For those able to find work at festival, music was just bonus
On the Friday afternoon of the Austin City Limits Music Festival, I met Marina, 19, a sophomore political science student at Texas A&M International University in Laredo. The day before, she had taken an eight-hour bus ride to get to Austin. It was her first visit to the city.
Dressed in a purple shirt, she had her hair pulled back and the most elaborate manicure I’ve ever seen. Unlike the snaggly bitten mess of my own nails, each of her nails was decorated to resemble the face of the Japanese cartoon character Hello Kitty. I was so jealous.
“It’s been fun,” Marina told me when I asked how ACL had been for her. Like lots of people, she was looking forward to hearing the band Coldplay, which was performing later that night. Though Marina had enjoyed all the bands she’d heard in Zilker Park that day, she hadn’t made the trip just to hear the music. She was here to work.
When I met Marina, she was standing just outside the crowd of people watching the hip 22-year-old English musician James Blake while holding a trash bag. Her purple shirt bore the name of the cleaning company she was working for, making her one of 4,500 paid staffers keeping the city-within-a-city-park functional during the event. She’d traveled to Austin after her mother told her about the opportunity to work at the festival.

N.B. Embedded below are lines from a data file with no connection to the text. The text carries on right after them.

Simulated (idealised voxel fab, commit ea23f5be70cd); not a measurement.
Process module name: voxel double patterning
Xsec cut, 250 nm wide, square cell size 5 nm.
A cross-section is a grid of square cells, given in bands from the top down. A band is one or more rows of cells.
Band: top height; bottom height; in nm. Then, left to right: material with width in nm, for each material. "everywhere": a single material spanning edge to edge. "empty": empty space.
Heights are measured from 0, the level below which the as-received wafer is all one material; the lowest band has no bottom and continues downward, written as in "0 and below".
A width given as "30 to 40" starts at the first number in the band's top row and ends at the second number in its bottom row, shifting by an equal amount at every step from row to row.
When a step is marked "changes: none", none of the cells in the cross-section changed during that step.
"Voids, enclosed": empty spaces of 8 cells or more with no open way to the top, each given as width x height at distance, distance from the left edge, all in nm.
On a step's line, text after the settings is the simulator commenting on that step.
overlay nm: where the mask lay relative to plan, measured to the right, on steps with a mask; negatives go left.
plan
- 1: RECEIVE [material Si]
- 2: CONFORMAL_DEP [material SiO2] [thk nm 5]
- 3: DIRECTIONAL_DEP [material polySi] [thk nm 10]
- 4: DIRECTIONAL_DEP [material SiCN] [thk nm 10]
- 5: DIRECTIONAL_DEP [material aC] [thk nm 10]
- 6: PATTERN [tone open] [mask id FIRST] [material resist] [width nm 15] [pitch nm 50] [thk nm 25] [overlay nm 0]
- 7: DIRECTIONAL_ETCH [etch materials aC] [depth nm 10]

In this economy, it’s no surprise that jobs are a major topic of conversation.
The federal Bureau of Labor Statistics reports that 14 million people are unemployed, about 9 percent of the working-age population. That figure means politicians are talking about creating jobs while a fair number of my friends are very interested in the possibility of catching and keeping one of these mythical jobs for themselves. (Employment is so scarce — and people were so reluctant to chat — that I’ve stuck to first names.
I originally surmised that people would find it difficult to work during the festival while other people were having fun. Instead, most of the people I talked to were thrilled just to be working. Not all the people I talked to had glamorous jobs, but some of them had an unexpected touch of glamour fall into their working lives.
When I chatted with DJ, 32, of Austin, he had parked the sanitary services truck he was driving on Barton Springs Road so he could snake a hose over the fence to empty the portable toilets in the fancier areas of the festival. While working one morning, he got to overhear Stevie Wonder rehearsing, before later watching Wonder’s headline set from the audience.
For Wes, 25, who was keeping the performers safe during the event, the touch of glamour came from being the recipient of an unexpected hug from singer-songwriter Conor Oberst of the band Bright Eyes during his Friday set. With that simple gesture in front of thousands of people, Oberst converted Wes into a fan.
“I never really heard this guy’s music, but I assure you that I — and everyone I know — will be checking him out,” Wes said.
Later, following Bright Eyes’ ACL aftershow Saturday night at Stubb’s, I had a brief talk with Jacob Feinberg, 34, who has been touring as a sound engineer for Oberst for eight years.
Feinberg told me that he works a lot of festivals with Oberst and his many different musical projects. He explained that, for him, festivals were about trying to do the best for your artist.
Given the fragile economy, I couldn’t help but think of the people in precarious employment situations when, during the broadcast taping of Arcade Fire’s show at ACL Live, I saw musician Regine Chassagne delivering the lyrics for the song “Sprawl II (Mountains Beyond Mountains).” Wearing a dress the color of the gold standard, Chassange sang the following:
“They heard me singing and told me stop/ Quit these pretentious things and just punch the clock.”
These days, just punching that clock is a luxury that too many Americans don’t have.
Getting to overhear even a moment of a private performance from Stevie Wonder while on the clock is an amazing bit of workplace gravy.
These days, nearly everyone with a job ought to be considered lucky.